Public Citizen's argument that the Archivist failed to consider the research value of electronic records, therefore, reduces to the assertion that it is arbitrary and capricious for the Archivist not to require all agencies that create electronic mail or word processing records either to establish electronic recordkeeping systems immediately or to retain their electronic records until such time as they have electronic recordkeeping systems. In view of the Archivist's explanations in both GRS 20 and the Electronic Mail Systems Rule, however, we think his decision to permit agencies to maintain their recordkeeping systems in the form most appropriate to the business of the agency is reasonable. Nor does Public Citizen claim that agencies have a legal duty to establish electronic recordkeeping systems.

We agree with Public Citizen that electronic recordkeeping has advantages over paper recordkeeping, but our duty as a reviewing court is to ask only whether the Archivist's policy choice is arbitrary or capricious; manifestly it is not. All agencies by now, we presume, use personal computers to generate electronic mail and word processing documents, but not all have taken the next step of establishing electronic recordkeeping systems in which to preserve those records. It may well be time for them to do so, but that is a question for the Congress or the Executive, not the Judiciary, to decide.

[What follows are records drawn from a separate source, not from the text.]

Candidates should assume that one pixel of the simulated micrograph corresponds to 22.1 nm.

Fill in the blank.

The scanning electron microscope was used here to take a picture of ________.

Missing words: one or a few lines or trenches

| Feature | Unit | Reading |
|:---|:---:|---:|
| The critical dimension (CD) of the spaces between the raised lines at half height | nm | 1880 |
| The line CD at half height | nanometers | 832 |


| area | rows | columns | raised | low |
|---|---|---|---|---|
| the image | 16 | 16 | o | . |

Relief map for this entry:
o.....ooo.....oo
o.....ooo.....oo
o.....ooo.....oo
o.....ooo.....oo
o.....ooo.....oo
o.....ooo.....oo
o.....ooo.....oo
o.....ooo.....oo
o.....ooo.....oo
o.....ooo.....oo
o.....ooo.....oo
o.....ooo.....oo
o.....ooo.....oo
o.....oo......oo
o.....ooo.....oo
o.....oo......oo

In sum, we do not think the Archivist must, under the RDA, require agencies to establish electronic recordkeeping systems. Nor do we think it unreasonable for the Archivist to permit each agency to choose, based upon its own operational needs, whether to use electronic or paper recordkeeping systems. The Archivist's finding that electronic records are of limited use unless maintained in a recordkeeping system is reasonable as well. Consequently, we uphold his ultimate determination that a record in electronic form lacks sufficient value to warrant preservation once it is transferred intact to a paper recordkeeping system.

In Armstrong we held that a paper printout of an electronic mail record is not an "extra cop [y]" within the meaning of § 3301 if it does not include transmission data, such as the names and addresses of both the recipient and the author and the date the message was sent--the electronic equivalents of the address, return address, and date on correspondence sent by conventional mail. See 1 F.3d at 1283. Public Citizen cites Armstrong for the proposition that electronic records often contain information that may not be transferred to paper when printed; its point is that GRS 20 is arbitrary and capricious because it does not require this information to be preserved. The Archivist responds that GRS 20 does in fact require that all such information be preserved in the agency's recordkeeping system before the electronic original may be discarded. We agree with the Archivist.

With respect to electronic mail, GRS 20 on its face addresses the concerns raised in Armstrong by requiring the recordkeeping system to capture all relevant transmission data. See 60 Fed. Reg. at 44,646/3, 44,649/1 (item 14 and Note thereto). Public Citizen identifies no information that may not be transferred when the record is copied to paper pursuant to the requirements of GRS 20.

With respect to word processing files, Public Citizen claims, based upon the capabilities of extant computer software, that there may be hidden comments or summaries that are not printed out--the electronic equivalents of a Post-itR note or an abstract--the preservation of which is not required by GRS 20. See id. at 44,649/1 (item 13). Although the Archivist claims in his brief that GRS 20, properly interpreted, does require the preservation of such hidden items in word processing records, he did not make that point express in promulgating GRS 20. The Archivist explains that GRS 20 requires retention of all such information, for the preamble to the schedule requires that a recordkeeping system "preserve [ ] the [ ] content, structure, and context" of a record. Id. at 44,644/1. In other words, as counsel for the Archivist put it at oral argument, if the information is part of a record under the RDA, see § 3301, then it must be preserved. Thus, the Archivist claims that GRS 20 says precisely what Public Citizen thinks it should but does not say.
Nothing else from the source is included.